As the name of my blog The Relative Cartographer suggests, one of my hobbies is researching my family tree. Before I start digging into my ancestor’s history, I spend time looking into different state and local websites and newspapers archives that might hold the documents of my their life. Early on I read advice to bookmark those sites as I go. Little by little, I collected a library of helpful links that are there for me anytime I need them. I call it my Ancestor Toolbox. And you’re probably thinking right now, that’s great, Nate, but what does this have to do with writing?

Well, I did the same thing with my writing. In my writer’s toolbox I have the Purdue OWL (Thanks, Rowan!) to give me a quick lesson on grammar when I need it. I have a couple sites that generate writing prompts, such as a first line generator and a plot generator. I have a few writer’s blogs I like to read, such as Terribleminds and We Are Not Alone. I gathered the links to my favorite online dictionary, thesaurus, and rhyming dictionary. Do you have something like my writer’s toolbox on your browser? If you do, what sites do you go back to all the time? If you don’t, what sites would you want if you made one? Enquiring minds want to know.

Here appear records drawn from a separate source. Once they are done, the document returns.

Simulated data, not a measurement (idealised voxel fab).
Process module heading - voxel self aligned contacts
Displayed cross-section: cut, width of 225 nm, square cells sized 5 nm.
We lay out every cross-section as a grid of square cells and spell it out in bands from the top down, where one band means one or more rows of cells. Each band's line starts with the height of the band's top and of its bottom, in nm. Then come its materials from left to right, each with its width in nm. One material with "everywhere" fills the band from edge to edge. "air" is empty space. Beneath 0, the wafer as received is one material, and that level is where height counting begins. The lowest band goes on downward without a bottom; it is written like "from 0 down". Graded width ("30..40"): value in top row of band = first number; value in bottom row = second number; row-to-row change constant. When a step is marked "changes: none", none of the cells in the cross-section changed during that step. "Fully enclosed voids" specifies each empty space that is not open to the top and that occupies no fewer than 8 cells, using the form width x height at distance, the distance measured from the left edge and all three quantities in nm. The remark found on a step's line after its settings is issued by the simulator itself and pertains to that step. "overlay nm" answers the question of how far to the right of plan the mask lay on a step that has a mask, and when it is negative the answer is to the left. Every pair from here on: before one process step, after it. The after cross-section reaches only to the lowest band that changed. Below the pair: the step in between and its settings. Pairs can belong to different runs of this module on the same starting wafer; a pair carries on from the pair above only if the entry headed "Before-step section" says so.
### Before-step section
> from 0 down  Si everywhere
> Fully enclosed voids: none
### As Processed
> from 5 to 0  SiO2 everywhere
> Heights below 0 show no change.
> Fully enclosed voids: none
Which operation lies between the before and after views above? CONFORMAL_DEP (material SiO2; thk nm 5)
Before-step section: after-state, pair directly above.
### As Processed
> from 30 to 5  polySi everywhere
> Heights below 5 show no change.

Before submitting that work of brilliant inspiration, make sure to review the submission guidelines before you press Post. If you’ve found some other yeah write writers you dig, why not ask them to be your writing partner? Everyone needs another set of eyes to point out the typos, content errors, and ungainly phraseologies in our posts.

Prompt up!

Prompt up is our optional weekly writing prompt for the fiction|poetry challenge! Here’s how it works: we choose a sentence prompt from last week’s winning nonfiction post and announce it in the kickoff. It’s your job to use that prompt in your poem or story and then run with it. The prompt is just a springboard, though: feel free to use it as your first sentence, move it, change it, or float down it to other territories.

Last week, Meg gave some memorable advice in her post, For the Class of 2016. This week’s prompt inspired by her words is: She closed her eyes to smell the phlox.

June poetry slam: the asefru

I’m calling this month’s poetry slam “the haiku on steroids” because it’s pumped up with more syllables and it likes to flex its rhyming muscles. Read more about this lyrical poetry form: the asefru.

Check out Sunday’s post which kicked off the week here at yeah write. Our email subscribers can also join us in the yeah write coffeehouse at its home on Facebook.

Yeah write #268 fiction|poetry writing challenge is open for submissions!

Basic yeah write guidelines: 750 word limit; your entry can be dated no earlier than this past Sunday; fiction or poetry only.

How to submit and fully participate in the challenge:

  1. In the sidebar of this week’s post, please grab the code beneath the challenge grid badge and paste it into the HTML view of your entry
  2. Follow the InLinkz instructions after clicking “add your link” to upload your entry to this week’s challenge grid
  3. Your entry should appear immediately on the grid if you don’t receive an error message
  4. Please make the rounds to read all the entries in this week’s challenge
  5. Consider turning off moderated comments and CAPTCHA on your own blog

Submissions for this week’s challenges will close on Wednesday at 10pm ET. Voting will then open immediately thereafter and close on Thursday at 10pm ET. The winners, as always, will be celebrated on Friday.

Thank you for sharing with us your hard work! Good Luck!